Sunday, October 16, 2011





So last Saturday was my first time out in public, Friday was my second,
and last night was my third.  I think my initial idea of dressing up once
a month to go to the monthly cross dressing club meeting isn't going to work
(heheheheh!) That's OK a couple weekend nights should be pretty manageable.

Last night started with an event held at my "radically inclusive" church by some
folks associated with Tyson, which is a trans youth group, and they were fund
raising for CeCe McDonald - I found out about the event by accident, and
only because at the last moment they had to change venue, and as I was telling
on of the ladies in my church, for me it was an excuse to go out in a skirt,
have a Taco dinner and socialize.  Which I did, but so this is what I learned
about Chrishaun "CeCe" McDonald - she's a young African-American trans
person who was in a group of women and was attacked by a man and another
group of women after being verbally insulted.  In this fight CeCe was cut-up
pretty seriously by a woman wielding a broken bottle, and the man, Dean Schmitz
was fatally stabbed.  CeCe was charged with the murder, and was held in
solitary "for her own safety" - which is coded bureacratic talk - for saying America's
prison systems are so totally fucked up that the only way it can keep some of it's
prisoners alive is by subjecting them to conditions of "cruel and unusual punishment"
but I digress, CeCe was able to find a bondsman who knew she was a reliable person
who wouldn't flee, so she put up the 10% of a $75,000 bond and was out on bond,
and some people took up the cause to raise funds for her defense.  Not knowing
whether she is really innocent or not, I'm perfectly comfortable supporting her
getting a fair trial, but honestly - I don't think she'll get one, because she is an
African American trans person, and I think her incarcation, if that is the result
will be inhumane, so I pray I'm wrong.

Anyways, I enjoyed the dinner and talking to some of the girls who are very
young, and very self-assured and at that age I was a closeted train-wreck, so I
was kind of envious of the life they had before them compared to the life I've
lived, but eh what can you do..

I've volunteered at the church to perform a maintenance function that requires me
going to the church a couple times a week and so since I was all ready there, I went
down in the basement to do my thing, and trust me - there's a reason why maintenance
people don't wear black leather skirts and blouses and wigs and 4" heels when they're
doing there thing - I felt really, really silly, but it was kind of kinky somehow, but gosh,
how impractical. Then I went back to the event.
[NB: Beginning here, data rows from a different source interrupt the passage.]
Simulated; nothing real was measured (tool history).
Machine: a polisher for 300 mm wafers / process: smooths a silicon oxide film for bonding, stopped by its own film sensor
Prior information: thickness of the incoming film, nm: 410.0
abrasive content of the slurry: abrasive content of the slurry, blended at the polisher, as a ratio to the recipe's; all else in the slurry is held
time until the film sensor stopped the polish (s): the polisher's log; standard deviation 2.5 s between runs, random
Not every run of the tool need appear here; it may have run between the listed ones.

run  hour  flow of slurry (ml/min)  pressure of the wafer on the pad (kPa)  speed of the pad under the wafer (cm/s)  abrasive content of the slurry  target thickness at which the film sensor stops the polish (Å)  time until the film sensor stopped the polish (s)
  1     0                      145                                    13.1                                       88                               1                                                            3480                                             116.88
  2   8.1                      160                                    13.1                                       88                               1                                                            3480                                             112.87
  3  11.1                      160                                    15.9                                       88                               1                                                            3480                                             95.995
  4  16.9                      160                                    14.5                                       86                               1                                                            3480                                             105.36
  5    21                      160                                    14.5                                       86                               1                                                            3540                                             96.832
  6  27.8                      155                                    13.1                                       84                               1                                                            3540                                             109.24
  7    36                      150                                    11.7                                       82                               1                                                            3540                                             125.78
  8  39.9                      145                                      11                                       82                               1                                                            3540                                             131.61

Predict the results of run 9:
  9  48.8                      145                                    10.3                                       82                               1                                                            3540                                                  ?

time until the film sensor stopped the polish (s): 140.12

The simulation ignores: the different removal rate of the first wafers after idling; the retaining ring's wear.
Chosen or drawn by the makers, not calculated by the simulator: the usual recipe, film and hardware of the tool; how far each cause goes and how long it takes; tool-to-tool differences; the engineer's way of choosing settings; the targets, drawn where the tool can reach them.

There was aome entertainment after dinner and I was chatting with one of the ladies
from my church a bit about a trans ministry the church was starting (suicide rates for
trans people remain extremely high, but people who can "face their demons" and
accept themselves seem to lead a life that is basically OK, I mean this lady seemed
comfortable in her own skin and bright and funny, so she got through it but you have to
have places where the kids can go when they need help and these places are really rare,
and having lived through some of this, I'm probably going to volunteer in some way for this,
as I start coming out about who I am -but I've been out publicly three times now, so
I'm not really an expert on being a trans person, by a long shot - I notice when I talk
to other people that I'm honestly unsure what kind of trans person I am, but obviously
I really am trans, saying I'm not trans is denying the obvious, and I'll never do
that again)

Anyways I decided to head on out and as I'm walking to my truck I'm thinking it's a lovely
night and I really don't want to go home just yet, so I start walking and take a walk around
the block, and I kind of enjoy the sense of freedom of just walking along in my skirt, and
looking down at my heels and all. It's really nice, even if my feet hurt by the time I got
back around to my truck.

And I still don't want to go home, so I decided to drive over to the St Paul Gay bar,
and I get there and park in the parking lot and walk in have a beer, etc. In the piano
lounge are a couple ladies (women not CD's) one on piano and one singing, the
lady vocalist had a wonderful voice, so eventually I asked to sit on a song,
we did "Stormy Monday", in the key of G, with me on harmonica, and I did
a really nice instrumental solo - I was glancing over at her, watching her smile in my solo,
and that's really fun when a talented singer is enjoying what you're playing.
So eventuially around midnight I went home so let's see from 6 to 12 -that's 6 hours,
that is my new record for the longest time I have been out in public in drag, and it
was fun.  I'm sure next weekend I'll be getting dressed up again, but Sunday I'll
be in boy mode today, which is OK too.